I don't like to speak for others, but I think Iayork and Crystalline are referring to the use of CIs in a way that many are not familiar.
Confidence intervals are used in many different ways. Simply put, confidence intervals define the range that represents our confidence that the value of a metric is true; We are confident that X is between Y and Z. For example, let's say we are interested in knowing what the career OBP is for any MLB player, we can measure career OBP for a large sample of MLB players and use the distribution of career OBPs to construct confidence intervals for the mean. 95% confidence intervals reflect the range of OBP where we are 95% confident that the mean OBP is between ___ and ___. Confidence intervals here reflect the mean for the population of MLB players. If, in a small sample size, a given player is outside this range, and if the metric is distributed normally across the population, it is more likely the player will have future sample sizes within this range/closer to the mean. This is known as regression to the mean.
You can also construct confidence intervals for an individual player. For example, if we want to know whether an individual player is likely to have a given OBP in a season, we can use the distribution of season OBPs to construct confidence intervals for the given player. Here, 95% confidence intervals reflects the range of OBP where we are 95% confident that any OBP over a full season for the given player will fall in that range. In other words, confidence intervals here reflect the individual MLB player. Here, it is important to know whether the sample size used to calculate OBP is reliable, unreliable sample sizes reduce our ability to interpret these confidence intervals. To answer such a question, one can (and has) performed reliability analyses to determine the minimum number of plate appearances which can be used to calculate the metric.

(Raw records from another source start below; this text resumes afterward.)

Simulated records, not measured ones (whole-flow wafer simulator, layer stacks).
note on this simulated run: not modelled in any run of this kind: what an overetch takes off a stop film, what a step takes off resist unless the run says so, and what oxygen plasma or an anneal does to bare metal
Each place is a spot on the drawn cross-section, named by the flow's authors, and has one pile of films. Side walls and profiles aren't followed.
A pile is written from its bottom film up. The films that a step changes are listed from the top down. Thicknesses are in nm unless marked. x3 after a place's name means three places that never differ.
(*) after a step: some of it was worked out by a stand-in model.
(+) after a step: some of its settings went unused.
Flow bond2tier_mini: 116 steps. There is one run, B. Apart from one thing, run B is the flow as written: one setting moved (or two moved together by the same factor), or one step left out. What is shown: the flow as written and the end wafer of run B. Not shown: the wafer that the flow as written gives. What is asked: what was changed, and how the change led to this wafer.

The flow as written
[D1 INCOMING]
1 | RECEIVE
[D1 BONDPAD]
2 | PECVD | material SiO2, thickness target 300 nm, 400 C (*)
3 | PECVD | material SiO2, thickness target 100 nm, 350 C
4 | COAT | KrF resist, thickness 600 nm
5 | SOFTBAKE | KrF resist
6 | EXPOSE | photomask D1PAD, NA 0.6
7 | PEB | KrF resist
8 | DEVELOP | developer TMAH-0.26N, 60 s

What Iayork and Crystalline are referring to is constructing confidence intervals for the metric itself. WAR is not a measured metric like OBP. With OBP, you count the number of plate appearances and number of non-outs and take the ratio. With WAR, you are using a regression model (presumably, or some kind of modelling procedure if not regression) to infer the relationship between events on the field and runs, and runs and wins. All models contain some degree of error, and you can use this error to construct confidence intervals for the statistic itself. Here, 95% confidence intervals means that for a given WAR we are 95% confident that the true number of wins is between ___ and ___. In other words, confidence intervals here reflect the likelihood that the metric means what we think it means. If this range is really big (e.g. a full win), then our ability to interpret what the metric means is limited. As an aside, this sounds like Eric Van's biggest problem; he assumed that his regression models were perfect, instead of accounting for the error present in his models.
There are different methods for constructing confidence intervals, depending on whether you want to use them to measure a population (e.g. using standard deviations on normally distributed data), for an individual (e.g. using resampling approaches), or for a metric derived from a model (e.g. via regression). These methods are not always to specific to a type of question (e.g. resampling can be used to assess an individual or a population).
Savin Hillbilly said:
I just went to the
Wikipedia page for "Confidence interval." Then I went to the
Talk page for "Confidence interval." All I can say after that little adventure is that if the bolded is true, there sure are a lot of stupid people in the world, apparently including some statisticians.
Can you recommend an internet source that explains this concept for non-statisticians in language that is both reasonably comprehensible and technically accurate? 'Cause it sure ain't Wikipedia. I feel like I have a rough intuitive understanding of it, but that feeling could be wildly wrong, and if we're going to start using CI's around here routinely I'd like to know what the hell they mean.
I've given an introductory workshop class on working with distributions. However, it is really big. If you want me to send it to you just PM me.
EDIT: It is important to separate the two primary issues of whether WAR/UZR are reliable, and whether they are valid. These questions are not mutually dependent upon one another. You can have a reliable metric that is invalid and vice versa.